Answer: All civilized nations, both ancient and modern, have regarded the burial of the dead as a religious rite. In ancient Rome, it took precedence over every other service, whether public or private. The Roman soldier could demand leave of absence from the army, not only to bury his dead, but also for the feast of the purification of the family, called feriae denicales, which occurred nine days after the burial. Not only were the last rites of the dead considered religious or sacred, but the burial place also, by virtue of the laws, enjoyed a religious character. It was quite natural, therefore, that in the nascent Church, the Christians, professing a different religion from the Romans, should also differentiate themselves from the pagans in the manner and place of burying their dead.
The common practice in pagan Rome, at the beginning of the Christian era, was to burn the bodies of the dead. This had not been the ancient custom, even among the Romans, and at the dawn of Christianity there still prevailed among them the practice of cutting off a bone from the corpse, or rescuing one from the fire, in order to deposit it in the earth. The reason for this was that the burial of the ashes of the dead after cremation did not render the burial place sacred; it acquired a religious or sacred character and was brought under the protection of the laws only by the burial of some part or bone of the body that had not been cremated.
Each family had its own burial place, restricted to the parents and children and brothers and sisters, and a few intimate friends and favorite freedmen. The idea of a general burial place for all the inhabitants of a town or district was unknown to the ancients. The indiscriminate burial of friends and foes, relatives and strangers, in one monument where their ashes would be mingled together, was especially abhorred by the people and severely punished by the law. It was to be expected, therefore, that the Christians, who believed in the resurrection of the body as one of the great articles of the new faith, should have had, from the very beginning, a great religious care for the bodies of their dead and for all the rites attending their dead. They adhered to the more ancient custom of the Romans, as well as of the Jews, of burying their dead in the ground. They detested the practice, prevailing at that time among the Romans, of burning the bodies of the dead, just as they abhorred the other religious rites and practices of the pagans. Minucius Felix, in the third century, says that the Christians execrate the funeral pile and condemn burial by fire. “We follow,” he says, “the ancient and better plan of burying in the ground.”

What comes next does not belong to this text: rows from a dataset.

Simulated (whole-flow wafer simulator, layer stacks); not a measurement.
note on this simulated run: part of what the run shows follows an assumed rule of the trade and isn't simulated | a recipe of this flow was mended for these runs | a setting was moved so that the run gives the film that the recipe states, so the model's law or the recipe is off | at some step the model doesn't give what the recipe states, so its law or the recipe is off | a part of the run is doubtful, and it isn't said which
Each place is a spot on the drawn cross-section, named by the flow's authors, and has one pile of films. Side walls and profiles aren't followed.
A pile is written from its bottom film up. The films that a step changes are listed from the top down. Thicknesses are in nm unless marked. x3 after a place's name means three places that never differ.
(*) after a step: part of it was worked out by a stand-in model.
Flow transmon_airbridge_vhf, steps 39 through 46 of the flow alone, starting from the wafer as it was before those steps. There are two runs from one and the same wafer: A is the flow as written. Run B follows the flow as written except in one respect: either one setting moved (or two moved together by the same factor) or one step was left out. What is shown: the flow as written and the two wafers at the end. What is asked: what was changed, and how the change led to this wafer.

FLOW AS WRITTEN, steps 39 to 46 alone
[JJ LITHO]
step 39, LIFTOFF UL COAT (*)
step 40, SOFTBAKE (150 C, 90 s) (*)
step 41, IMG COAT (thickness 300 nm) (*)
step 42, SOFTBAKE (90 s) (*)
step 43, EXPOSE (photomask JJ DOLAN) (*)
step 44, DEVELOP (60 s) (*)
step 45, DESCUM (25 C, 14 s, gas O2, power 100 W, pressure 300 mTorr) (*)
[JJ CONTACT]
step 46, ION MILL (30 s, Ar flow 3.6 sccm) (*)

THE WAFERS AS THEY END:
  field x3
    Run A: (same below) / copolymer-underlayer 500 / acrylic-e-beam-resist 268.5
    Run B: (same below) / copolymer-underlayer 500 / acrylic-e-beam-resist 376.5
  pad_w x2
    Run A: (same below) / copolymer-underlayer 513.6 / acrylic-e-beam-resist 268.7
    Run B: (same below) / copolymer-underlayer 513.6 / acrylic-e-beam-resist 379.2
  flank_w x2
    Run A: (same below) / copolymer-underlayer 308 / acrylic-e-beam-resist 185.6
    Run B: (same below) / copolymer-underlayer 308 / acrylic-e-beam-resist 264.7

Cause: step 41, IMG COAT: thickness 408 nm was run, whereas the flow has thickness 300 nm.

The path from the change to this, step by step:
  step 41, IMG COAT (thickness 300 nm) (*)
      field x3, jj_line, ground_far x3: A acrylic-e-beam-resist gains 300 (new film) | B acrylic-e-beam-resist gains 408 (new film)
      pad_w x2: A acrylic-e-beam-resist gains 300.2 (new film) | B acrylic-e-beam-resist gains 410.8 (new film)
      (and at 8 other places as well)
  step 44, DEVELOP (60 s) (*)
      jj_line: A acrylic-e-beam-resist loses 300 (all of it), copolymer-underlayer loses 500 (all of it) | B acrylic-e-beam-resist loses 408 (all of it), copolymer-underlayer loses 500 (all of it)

From the early writers and Fathers of the Church, we gather many reasons why the Christians preferred rather to bury the bodies of their dead in the ground than to burn them. Burning the dead was a pagan religious rite of the time, from which, as from all the religious rites of the pagans, the Christians wished to dissociate themselves. One of the central truths of the Christian Faith was the resurrection of the body. Cremation seemed to deny this doctrine. The Savior was buried in a tomb, from which He rose triumphant over death. The disciple desired to be buried after the manner of his Master, hoping to rise again in the body, like his Master, from the grave. The immortality of the soul and the resurrection of the body were two great beacon lights that illuminated the darkness and the sufferings of the first Christians. Burning the body of the dead seemed to them a confession of the total annihilation of the whole man. It shocked their sense of reverence and affection for the dead, but more especially their religious sense. And thus, from the very beginning of Christianity, burying the bodies of the dead in the ground became intimately associated with the Christian Faith, and all the rites and ceremonies of the Church that accompany the burial of the dead, the prayers of the Missal and of the Ritual, have grown up around and been developed according to the custom of burying the dead in the ground. When we have the bodies of our dead near us we are reminded to pray and offer sacrifice for them, we erect monuments over them that stimulate our piety and proclaim aloud our belief in the resurrection of the body and life everlasting. The custom fosters reverence for the dead, whose bodies have been sanctified by so many sacraments. It is not as repugnant to our natural instincts to allow our dead to return to dust by the slow processes of tender mother earth, as to violently burn and destroy them by fire. These are but a few of the reasons why the Church, throughout the ages, has preferred to bury the bodies of her children in the earth rather than to destroy them by fire.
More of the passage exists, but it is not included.